Friday night, the Loggers were one-dimensional.

They ran the ball.

They ran the ball to the left.

They ran the ball to the left with Rodrigo Rodriguez

And that was all they needed to do all night, grinding their way to a 20-7 win over Forks in a district crossover game.

“(Rodriguez) ran hard,” Onalaska coach Mazen Saade said. “We went to the left side and were able to find some things that were working on that side and took advantage of it. Went to work, and did our things.”

All three of Onalaska’s touchdowns came courtesy of Rodriguez, all three on big plays early in drives. In the first quarter, after the Loggers went three-and-out on their first drive and fumbled the ball away on their second, the junior took a handoff on the second play of the third past the left side of the line and burst through for a 70-yard strike, quick as that.

In the second quarter, Rodriguez took a pitch to the left and hit the sideline, navigating a few blocks, breaking a couple of would-be tacklers and outrunning the rest on a 44-yard sprint. 

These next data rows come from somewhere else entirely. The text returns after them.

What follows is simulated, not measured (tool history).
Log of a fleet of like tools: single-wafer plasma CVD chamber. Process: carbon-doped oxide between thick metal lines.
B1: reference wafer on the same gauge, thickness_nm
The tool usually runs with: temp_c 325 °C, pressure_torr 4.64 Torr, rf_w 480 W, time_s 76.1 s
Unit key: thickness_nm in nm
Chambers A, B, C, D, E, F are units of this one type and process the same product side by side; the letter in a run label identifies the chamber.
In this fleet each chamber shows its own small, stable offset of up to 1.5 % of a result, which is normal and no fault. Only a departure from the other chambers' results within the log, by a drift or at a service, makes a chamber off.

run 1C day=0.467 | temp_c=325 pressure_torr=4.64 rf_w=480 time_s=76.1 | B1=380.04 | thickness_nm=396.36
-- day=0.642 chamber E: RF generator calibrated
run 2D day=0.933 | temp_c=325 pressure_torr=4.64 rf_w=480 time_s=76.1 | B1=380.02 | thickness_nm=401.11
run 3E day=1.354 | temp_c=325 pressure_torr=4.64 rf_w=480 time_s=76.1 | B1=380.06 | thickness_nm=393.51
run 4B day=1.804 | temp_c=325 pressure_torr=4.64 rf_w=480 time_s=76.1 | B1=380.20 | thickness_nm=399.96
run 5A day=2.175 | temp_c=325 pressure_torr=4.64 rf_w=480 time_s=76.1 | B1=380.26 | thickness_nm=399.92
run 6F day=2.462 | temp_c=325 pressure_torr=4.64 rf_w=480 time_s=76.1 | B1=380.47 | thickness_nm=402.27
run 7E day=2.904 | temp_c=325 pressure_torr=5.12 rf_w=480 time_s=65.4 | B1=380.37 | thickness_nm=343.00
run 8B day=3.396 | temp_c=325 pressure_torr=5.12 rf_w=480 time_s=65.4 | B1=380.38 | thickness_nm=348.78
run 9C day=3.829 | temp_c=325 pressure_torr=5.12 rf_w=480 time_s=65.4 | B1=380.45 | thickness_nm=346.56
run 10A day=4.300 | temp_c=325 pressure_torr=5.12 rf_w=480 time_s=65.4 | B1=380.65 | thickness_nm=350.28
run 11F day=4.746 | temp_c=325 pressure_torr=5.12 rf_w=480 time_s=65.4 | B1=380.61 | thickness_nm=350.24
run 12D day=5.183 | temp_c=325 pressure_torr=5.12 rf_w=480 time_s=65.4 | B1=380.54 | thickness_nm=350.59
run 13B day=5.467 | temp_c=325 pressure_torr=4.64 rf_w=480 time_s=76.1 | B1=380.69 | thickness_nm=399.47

And in the third quarter, Rodriguez got things started fast, getting the ball on the Loggers’ first drive and outrunning the pack — once again up the left, behind Cooper Lawrence, Thomas Rupprecht and Justin Jacoby — for a 66-yard touchdown.

“It all starts with the line,” Rodriguez said. “The linemen, they do everything, they do the hard work. They’ve been working all week in practice, and it’s crazy to see where they’ve gotten now from the start of the season.”

Those three touchdown runs accounted for 180 of Rodriguez’s 246 yards. Aside from them, the Loggers averaged under 4 yards per carry, with the Spartans doing a good job of bottling quarterback Kayden Mozingo up for most of the night.

But the wide angles worked better, including a toss sweep that got a fair bit more run than usual Friday evening.

“I thought with Rodrigo, we had a good angle and we had numbers there,” Saade said. “We were able to get to the outside. If it’s not broken, don’t fix it.”

Those pitches were the closest thing to success either team had throwing the ball. Mozingo finished 0 for 5 through the air while Forks — chasing points for the whole second half — completed just 10  of its 21 passes for 72 yards, a good chunk of which came on a 30-yard completion in the final 15 seconds of the first half that was rendered moot when the Loggers got a sack on the next play to wind the clock down to the buzzer.

Not that the Loggers had many issues playing a mud-spattered, slippery, ground-focused game of football at all.

“We love it,” Saade said. “Forks used to love to play in it, until they got turf.”

The win puts Onalaska back in the 2B state tournament for the fifth consecutive postseason. The Loggers will learn their seeding Sunday, with a top-eight seed in the 12-team tournament giving them a home matchup in the first round and a top- four earning them a first-round bye.

“They’re ecstatic, and I want them to celebrate it and enjoy it,” Saade said. “That’s a great thing. We’ll take the next couple of days, and Sunday find out where we stack up, and go to work.”